Understanding Your Kids' Imaginary Friends
Trying to understand where your kids' imaginary friends came from? Learn which children are more likely to have those friendships and what parents can do to help. A woman who remembers her own childhood friend seeks answers.
Studies at Yale University have shown that children who engage in imaginative play are usually either first-born or only children. Dr. Jerome L. Singer, who conducted much of the research, found that children with imaginary companions were more imaginative, had a richer, more varied vocabulary, an increased ability to show empathy for others, and were more able to entertain themselves.
This is certainly true of Daniel. He is the first-born and during his imaginary friend stage was an only child, started talking well before his first birthday, and is an articulate, happy child with a lively imagination. He has been a number of “people” over the last two years – Buzz Lightyear as well as Bob the Builder and Spiderman. Dr. Erickson feels that this attribution factor is for the most part healthy, especially or the three- to six-year age range as long as the child is, if necessary, disciplined for his character’s actions.
In fact, it was “Buzz” who shot the water pistol at the light switch and short-circuited the lights last year, leaving the house in darkness and Daniel crying. When we were able to fully establish what had happened, Daniel was adamant that Buzz was at fault, although this did not stop him from getting a stern lecture about the dangers of mixing water with electricity!
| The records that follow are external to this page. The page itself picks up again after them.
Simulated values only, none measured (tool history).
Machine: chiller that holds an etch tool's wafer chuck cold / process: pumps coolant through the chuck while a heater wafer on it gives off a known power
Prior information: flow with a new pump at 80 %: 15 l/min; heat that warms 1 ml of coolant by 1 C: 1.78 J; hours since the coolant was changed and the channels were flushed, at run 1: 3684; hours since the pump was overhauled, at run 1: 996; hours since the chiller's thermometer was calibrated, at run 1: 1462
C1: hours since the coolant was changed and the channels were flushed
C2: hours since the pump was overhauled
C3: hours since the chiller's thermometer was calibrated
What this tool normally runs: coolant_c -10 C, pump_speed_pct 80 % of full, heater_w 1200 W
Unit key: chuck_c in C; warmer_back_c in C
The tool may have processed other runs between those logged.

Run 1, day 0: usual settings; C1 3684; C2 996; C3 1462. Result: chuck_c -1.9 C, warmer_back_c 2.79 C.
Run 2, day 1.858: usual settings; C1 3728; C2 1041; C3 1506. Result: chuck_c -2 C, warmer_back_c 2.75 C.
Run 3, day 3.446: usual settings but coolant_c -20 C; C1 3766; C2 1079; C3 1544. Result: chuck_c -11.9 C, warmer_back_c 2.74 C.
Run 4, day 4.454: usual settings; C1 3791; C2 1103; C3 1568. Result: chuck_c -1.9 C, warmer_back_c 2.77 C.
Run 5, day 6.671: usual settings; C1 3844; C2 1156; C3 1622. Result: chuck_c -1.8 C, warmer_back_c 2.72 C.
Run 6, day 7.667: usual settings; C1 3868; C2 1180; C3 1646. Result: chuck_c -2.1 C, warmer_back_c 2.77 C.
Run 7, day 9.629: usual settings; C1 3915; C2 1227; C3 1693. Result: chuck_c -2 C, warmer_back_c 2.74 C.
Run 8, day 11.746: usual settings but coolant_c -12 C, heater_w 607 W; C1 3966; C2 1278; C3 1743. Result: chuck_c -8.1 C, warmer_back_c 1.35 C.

Dr. Taylor also found that the type of imaginary companion fell into different categories including ordinary child, magical child, baby, older person, animal (including a magical dolphin), superhero, enemy, and ghost, angel or presence.
What can parents do to help?
Dr. Erickson says that parents should allow the child to have their imaginary friends, neither ignoring nor drawing attention to them. “[Imaginary friends] provide an opportunity to become aware of some of the child’s needs. For example, a child who talks about a ‘friend’ not wanting to go out to play in the playground may be revealing his or her own fears about being with other children he or she doesn’t feel comfortable with. It is my belief that parents should never question the child as to the reality of their friend’s existence or bring it up when other people, particularly other children, are in attendance in the home.”
Suzie Milner, 28, had three imaginary friends called Do, Geeny, and Ted as a young child. She says “they were around for a couple of years” and that she used to play with them and chat with them for hours on the telephone. She adds that her parents actively encouraged her to talk and interact with them.
Dr. Erickson’s advice to parents is this: if the young child wants to set a place at the table for an imaginary friend, he should be allowed to do so. Taking this low key approach, the imaginary friend usually disappears within six months—typically when the child has dealt with his stress or change in his environment. Also, make sure the child has ample things to play with at home, especially play objects that call for imagination (blocks, paper bags, empty boxes, a pretend computer or cash register, modeling clay, etc.).
Imaginary friends are common for children between the ages of two and six, especially children who spend considerable time alone. If a child keeps her imaginary friend past age six or seven and into elementary school, doesn’t seem to have any friends, and spends a lot of time by herself, then parents might want to talk to school personnel and perhaps see a psychologist.